Figure 9 depicts the various course alterations in trajectories, with the ship proceeding from the same position with the initial course of zero degrees. Each trajectory was generated by trigonometric functions using random-walk simulated course alterations with a thirteen-knot speed, the initial speed set in the simulated ship handling training.
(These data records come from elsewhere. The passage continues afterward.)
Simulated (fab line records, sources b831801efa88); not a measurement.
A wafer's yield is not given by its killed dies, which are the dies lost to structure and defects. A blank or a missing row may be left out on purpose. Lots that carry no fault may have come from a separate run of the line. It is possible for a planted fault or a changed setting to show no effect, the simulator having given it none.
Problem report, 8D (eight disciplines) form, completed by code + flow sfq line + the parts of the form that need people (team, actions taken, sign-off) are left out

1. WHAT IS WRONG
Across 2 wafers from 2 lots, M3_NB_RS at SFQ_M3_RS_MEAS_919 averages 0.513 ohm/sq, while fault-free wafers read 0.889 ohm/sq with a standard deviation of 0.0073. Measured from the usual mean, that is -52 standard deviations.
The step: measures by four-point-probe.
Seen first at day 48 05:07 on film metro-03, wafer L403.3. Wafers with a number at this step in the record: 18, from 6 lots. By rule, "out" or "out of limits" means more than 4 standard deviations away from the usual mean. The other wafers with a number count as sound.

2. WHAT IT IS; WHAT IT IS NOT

3.2.2. Average Steering Angle Estimation

In the validation process, the hidden Markov model Viterbi algorithm was used for the estimation. A total of 39,534 original alterations were used, and the course-altering angle and average steering angle for each alteration were calculated in the validation dataset. Using the ten-fold cross-validation method, the validation dataset was separated into a “train dataset” and a “test dataset” only to calculate the estimation accuracy. The estimation accuracy for the exact corresponding value without allowing angle error was less than 0.5 accuracy, but when allowing error angles from one to ten degrees, the accuracy rose to 0.9789. The estimation accuracy with allowing angle error is arranged in

Table 1. Estimation accuracy of “Average steering angle” for each allowed angle error.

Angle Error (deg)	1	2	3	4	5	6	7	8	9	10
Estimation Accuracy	0.5484	0.8478	0.9349	0.9609	0.9715	0.9753	0.9771	0.9779	0.9784	0.9789

.

The estimation accuracy was calculated upon cross-validation by separating the training and test datasets for objective results. The estimated average steering angles vary over course alteration angles and time. Figure 10 shows the populated experts’ course-altering and steering angles in elapsed times without outliers for clear visualization.

4. Discussion

The proposed model is to generate more sufficient professional navigators’ data through random-walk simulation and probabilistic estimation. The findings are discussed in the following subsections.

4.1. Expert Navigators’ Average Steering for Each Course Alteration

Using the Markov model, simulating the following course variance per second repeatedly leads to probabilistic generations of random ship handling. The course alteration in Figure 8 shows probable ship handlings of the target ship’s navigators. Hence, the accumulated trajectories in Figure 9 have a higher density in regular angles than the dramatic ones. The average steering angle estimation accuracy was greater than ninety percent when allowing the angle error to be over three degrees.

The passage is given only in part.